It's been a while since I've used the rpmbuild system, and I'm not able to effectively debug it. Could there be important compiler flags that are being passed to libgromacs but not to libgmxapi? Could libgmxapi be linking against the wrong libgromacs? If you can clarify CMake configure and build steps that will reproduce the problem, I can look again.

#6 Updated by Christoph Junghans 3 months ago

As the segfault shows up on all archs, you can run "mock -r fedora-rawhide-x86_64 --no-clean gromacs-2020.1-1.fc33.src.rpm" instead, which should be much faster.

#7 Updated by Eric Irrgang 3 months ago

I see the seg fault with "mock ..." but I don't know how to debug it. The problem is either in the way the build tool chains are invoked, or the problem will require a debug build to locate bad code. Either way, I need to be able to interact more granularly with the build system. Can you provide instructions for reproducing the error in terms of cmake and make?

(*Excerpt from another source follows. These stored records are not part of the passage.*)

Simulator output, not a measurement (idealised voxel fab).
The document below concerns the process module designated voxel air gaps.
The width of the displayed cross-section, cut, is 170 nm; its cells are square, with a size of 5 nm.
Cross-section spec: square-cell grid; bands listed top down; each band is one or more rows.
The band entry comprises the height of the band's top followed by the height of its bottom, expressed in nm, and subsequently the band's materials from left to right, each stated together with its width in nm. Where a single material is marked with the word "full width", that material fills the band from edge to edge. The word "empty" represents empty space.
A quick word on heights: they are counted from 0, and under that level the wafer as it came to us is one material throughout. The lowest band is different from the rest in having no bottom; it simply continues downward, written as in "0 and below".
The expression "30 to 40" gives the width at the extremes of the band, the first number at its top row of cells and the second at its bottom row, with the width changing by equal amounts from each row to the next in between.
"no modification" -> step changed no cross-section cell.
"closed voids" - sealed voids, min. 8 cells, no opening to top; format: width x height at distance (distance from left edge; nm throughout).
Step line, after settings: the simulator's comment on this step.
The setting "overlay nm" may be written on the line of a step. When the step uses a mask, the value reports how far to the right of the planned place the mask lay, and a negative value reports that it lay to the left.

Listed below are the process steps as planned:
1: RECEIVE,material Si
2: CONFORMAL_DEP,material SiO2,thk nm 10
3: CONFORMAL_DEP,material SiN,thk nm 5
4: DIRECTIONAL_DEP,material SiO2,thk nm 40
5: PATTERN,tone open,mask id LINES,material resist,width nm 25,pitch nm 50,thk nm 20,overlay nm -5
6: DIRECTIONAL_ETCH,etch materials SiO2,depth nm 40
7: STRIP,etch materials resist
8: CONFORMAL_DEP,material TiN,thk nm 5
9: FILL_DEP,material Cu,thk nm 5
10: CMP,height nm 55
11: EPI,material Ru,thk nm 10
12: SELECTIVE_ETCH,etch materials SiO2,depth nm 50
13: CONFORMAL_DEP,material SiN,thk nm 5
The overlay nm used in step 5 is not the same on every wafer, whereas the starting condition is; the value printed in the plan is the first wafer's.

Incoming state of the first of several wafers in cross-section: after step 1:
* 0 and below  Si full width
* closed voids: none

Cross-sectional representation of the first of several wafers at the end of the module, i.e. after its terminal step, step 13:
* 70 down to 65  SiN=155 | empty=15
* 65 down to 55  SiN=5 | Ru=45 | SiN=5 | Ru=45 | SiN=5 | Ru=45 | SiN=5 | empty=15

#8 Updated by Christoph Junghans 3 months ago

I haven't tried to reproduce it outside of mock.

You can do "mock -r fedora-rawhide-x86_64 --shell" to jump into the mock environment, you might want to install an editor first, e.g. "mock -r fedora-rawhide-x86_64 --install vim", that worked for me in the past.

#9 Updated by Eric Irrgang 3 months ago

  • Subject changed from Gmxapi* tests segfault on fedora rawhide to Gmxapi* tests segfault in gromacs-2020.1-1.fc33.src.rpm
  • Assignee deleted (Eric Irrgang)

With mock, in the gmxapi/issue3408 docker image, I always end up with

ERROR: Command failed:
     # /bin/mount -n --bind /var/cache/mock/fedora-rawhide-x86_64-bootstrap/yum_cache /var/lib/mock/fedora-rawhide-x86_64-bootstrap/root/var/cache/yum

Does the problem only occur in the Rawhide distribution? Was the problem introduced with the transition from GROMACS 2019 to 2020, from GROMACS 2020 to 2020.1, or from Fedora 32 to 33?

In addition to Docker, I tried to install a virtual machine from the 20200303 builds of Rawhide Everything and Rawhide Server, but I'm getting errors with the mirrors URLs when trying to install/update packages and/or having a hard time getting a bootable installation under Parallels. If you can point me to a VirtualBox, VMWare, or Parallels image or a Dockerfile or Docker image, I can try again. But I don't think I can volunteer to debug the SPEC file.

Does the Spack recipe work?

#10 Updated by Christoph Junghans 3 months ago

Eric Irrgang wrote:

Does the problem only occur in the Rawhide distribution? Was the problem introduced with the transition from GROMACS 2019 to 2020, from GROMACS 2020 to 2020.1, or from Fedora 32 to 33?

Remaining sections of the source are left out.